The Nationals heard it all last season when it came to their handling of Stephen Strasburg, who was placed on an innings limit and subsequently shut down before the playoffs. The Nats babied the 24-year-old, they upset the ace and they ruined their season, which once looked so promising.
Now, eight months later, the Nationals are faced with a bit of a health situation involving their other superstar, Bryce Harper, who ran into a wall at Dodger Stadium during Monday’s game. The whole situation involving Harper hardly matches the magnitude of the Strasburg debate, which started early last season and lingered through October and into the offseason, but the dichotomy between the two predicaments is interesting.
Tests apparently indicated that Harper didn’t suffer a concussion — and he’s in Thursday’s lineup — yet it’s hard to dismiss the whole incident because of what we’ve heard since the collision. Harper looked dazed, had no idea where he was and has thrown out words like, “crappy,” “terrible” and “carsick” when describing how he’s felt over the last few days. This isn’t to say the Nationals are lying about Harper, but for a young player who goes full steam on every play and who has a tendency to be candid with the media, shouldn’t some red flags be raised? Shouldn’t Harper’s status be handled carefully rather than simply chalking it up as him getting his bell rung?

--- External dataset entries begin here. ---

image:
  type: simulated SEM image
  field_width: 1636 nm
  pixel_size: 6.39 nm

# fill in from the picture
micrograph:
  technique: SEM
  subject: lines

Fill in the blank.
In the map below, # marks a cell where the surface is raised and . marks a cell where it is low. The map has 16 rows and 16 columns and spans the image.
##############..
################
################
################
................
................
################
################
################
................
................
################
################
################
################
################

The obvious answer is “yes,” but manager Davey Johnson‘s comments don’t exactly suggest that there is a great deal of alarm when it comes to Harper’s status.
“I wasn’t worried about the concussion. He got hit on the chin,” Johnson said. “Nobody gets a concussion from getting hit on the chin. You might get knocked out. You don’t usually get a concussion from that. He’s got a few aches and pains, but he’s young. He’ll probably be alright [Wednesday].”
Maybe Harper really is OK, and delving deeper into the topic is thus a waste of oxygen. It’s just hard to overlook the whole Harper situation, especially knowing the criticism the Nationals faced last season for being too “soft” with their other superstar. If the Nationals truly wanted to shed their “soft” label and become a team more synonymous with characteristics such as “gritty,” “tough” and “driven,” wouldn’t handling their 20-year-old phenom in an old-time baseball sort of way help do the trick? (Get up and dust yourself off, kid. We’ve got a division to win.)
Again, maybe this is reading too much into Harper’s comments about not feeling quite right. It’s just ironic that the Nationals are steadfast on his injury being nothing serious despite his comments, whereas last season’s oft-criticized shutdown of Strasburg came regardless of the right-hander feeling 100 percent fine physically.
If the Nationals are trying to adopt a tougher culture, risking the health of one of the franchise’s cornerstones — when he’s actually banged up and not the victim of some ill-advised innings limit — isn’t the way to go about it.